His party’s appointees or supporters dominate many artistic institutions and universities. A growing number of plays and exhibitions have had nationalist or anti-Western undertones. Religious groups and nongovernment organizations critical of Fidesz have seen funding dry up. He has especially vilified pro-democracy organizations funded by the Hungarian-American philanthropist George Soros.
National opinion surveys are used to steer public opinion as much as collect it, while history is also up for grabs. The government has jousted with educators over textbooks while promoting a narrative of Hungarian victimhood and ethnocentrism. [...]
“The government is using its democratic legitimacy not only to reform the state but to reform the society,” said Professor Andras Patyi, the head of a new university formed by Fidesz to train the public officials of the future. He said the current president of France, Emmanuel Macron, was doing the same thing. “This is common in democratic societies,” he said. [...]

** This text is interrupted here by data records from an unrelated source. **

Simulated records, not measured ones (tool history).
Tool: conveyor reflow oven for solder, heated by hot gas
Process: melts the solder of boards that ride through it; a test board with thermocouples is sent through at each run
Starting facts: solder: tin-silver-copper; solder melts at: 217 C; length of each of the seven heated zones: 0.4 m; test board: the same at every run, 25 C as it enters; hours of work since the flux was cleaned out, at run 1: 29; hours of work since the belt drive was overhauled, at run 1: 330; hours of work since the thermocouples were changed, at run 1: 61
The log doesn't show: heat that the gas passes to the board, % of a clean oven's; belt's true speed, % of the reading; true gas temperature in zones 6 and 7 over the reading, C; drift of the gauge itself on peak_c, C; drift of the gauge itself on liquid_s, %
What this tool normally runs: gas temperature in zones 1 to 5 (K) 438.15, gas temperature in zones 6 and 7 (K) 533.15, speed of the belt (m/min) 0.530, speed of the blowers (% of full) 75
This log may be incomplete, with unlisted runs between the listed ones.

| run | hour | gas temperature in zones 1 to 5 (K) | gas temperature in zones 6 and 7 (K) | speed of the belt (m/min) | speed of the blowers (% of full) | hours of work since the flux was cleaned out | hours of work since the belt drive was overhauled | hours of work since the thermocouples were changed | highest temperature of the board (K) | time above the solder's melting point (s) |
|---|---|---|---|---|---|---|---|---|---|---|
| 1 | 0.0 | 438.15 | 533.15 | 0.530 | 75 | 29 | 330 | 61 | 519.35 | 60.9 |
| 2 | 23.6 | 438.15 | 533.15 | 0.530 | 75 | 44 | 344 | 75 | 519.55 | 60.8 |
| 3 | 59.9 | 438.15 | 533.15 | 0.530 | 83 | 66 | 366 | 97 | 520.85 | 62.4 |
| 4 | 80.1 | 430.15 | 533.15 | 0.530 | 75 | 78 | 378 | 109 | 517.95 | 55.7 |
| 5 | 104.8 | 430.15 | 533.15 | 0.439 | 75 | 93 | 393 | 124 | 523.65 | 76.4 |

This kind of revisionism has also entered the national curriculum. High school graduates can now be tested on the new preamble to the Hungarian Constitution — a text which implies that Hungarian nationality is exclusively Christian, even though Hungary has a substantial Jewish minority. Its wording also reduces the agency of Hungarian officials in the final year of World War II, when hundreds of thousands of Hungarian Jews were murdered.